The list of paper formats is long and, to be honest, not terribly interesting. It’s all about numbers! In this post we want to present it in a more practical and, we hope, useful ‘format’. Sure, we’ll talk about paper sizes, but we’ll also look at their most common uses: posters, leaflets, brochures, postcards, books, business cards and more.

ISO 216 paper formats: a quick word about the standard

Let’s start with the most boring bit: the ISO 216 standard that classifies different paper formats based on the sheet’s dimensions to create an international standard. This allows all European countries (in the United States and Canada the Letter format rules) to speak the same language, at least as far as paper formats are concerned.
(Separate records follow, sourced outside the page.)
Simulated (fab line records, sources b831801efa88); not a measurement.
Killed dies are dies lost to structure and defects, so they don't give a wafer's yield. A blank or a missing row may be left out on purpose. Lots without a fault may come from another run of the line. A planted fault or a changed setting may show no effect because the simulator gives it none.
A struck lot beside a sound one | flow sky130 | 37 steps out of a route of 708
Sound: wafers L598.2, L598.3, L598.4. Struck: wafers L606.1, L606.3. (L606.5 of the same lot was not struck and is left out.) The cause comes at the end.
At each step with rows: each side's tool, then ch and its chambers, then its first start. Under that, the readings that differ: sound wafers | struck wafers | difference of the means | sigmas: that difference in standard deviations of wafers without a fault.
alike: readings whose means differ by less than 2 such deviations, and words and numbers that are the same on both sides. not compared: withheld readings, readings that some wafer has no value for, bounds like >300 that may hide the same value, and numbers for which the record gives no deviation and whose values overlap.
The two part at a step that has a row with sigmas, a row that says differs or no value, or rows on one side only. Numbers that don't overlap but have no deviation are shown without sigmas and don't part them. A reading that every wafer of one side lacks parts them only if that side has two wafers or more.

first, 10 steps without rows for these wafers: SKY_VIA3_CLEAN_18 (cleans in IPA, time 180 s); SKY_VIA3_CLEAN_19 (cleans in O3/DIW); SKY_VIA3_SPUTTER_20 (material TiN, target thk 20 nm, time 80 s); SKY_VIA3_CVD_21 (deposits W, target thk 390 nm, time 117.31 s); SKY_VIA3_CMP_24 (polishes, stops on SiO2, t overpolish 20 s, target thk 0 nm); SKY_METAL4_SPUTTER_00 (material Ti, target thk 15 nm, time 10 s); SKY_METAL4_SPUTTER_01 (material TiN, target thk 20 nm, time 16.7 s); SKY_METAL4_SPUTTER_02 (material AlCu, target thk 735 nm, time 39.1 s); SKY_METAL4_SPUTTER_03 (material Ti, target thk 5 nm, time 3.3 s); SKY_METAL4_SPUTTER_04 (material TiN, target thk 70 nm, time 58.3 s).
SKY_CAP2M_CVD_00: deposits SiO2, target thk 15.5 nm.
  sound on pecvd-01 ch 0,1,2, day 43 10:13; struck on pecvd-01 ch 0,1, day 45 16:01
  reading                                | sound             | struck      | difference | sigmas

According to the standard, formats are generated by subdividing an initial sheet without leaving any waste material. In the A series, the most common, this great ancestor is the A0 sheet, which can be folded and cut to create all the other formats in the series. How is it folded? We’re not going to explain here, because then things would get really boring. Because, at the end of the day, you just want to know which paper format is best for your project, right?

Ann overview of the A format family

In the A series, the ‘primary’ range, there are 10 subgroups: they go from A0, the largest format, to A10, the smallest. Alongside the A series are the ‘subsidiary’ B and C series, which are also denoted by numbers. What do ‘primary’ and ‘subsidiary’ mean? They mean that a letter written on an A4 sheet can be placed inside a C4 envelope, while a C4 envelope can be placed inside a B4 envelope. This is because a C4 sheet is slightly wider than A4 while B4 is slightly wider than C4.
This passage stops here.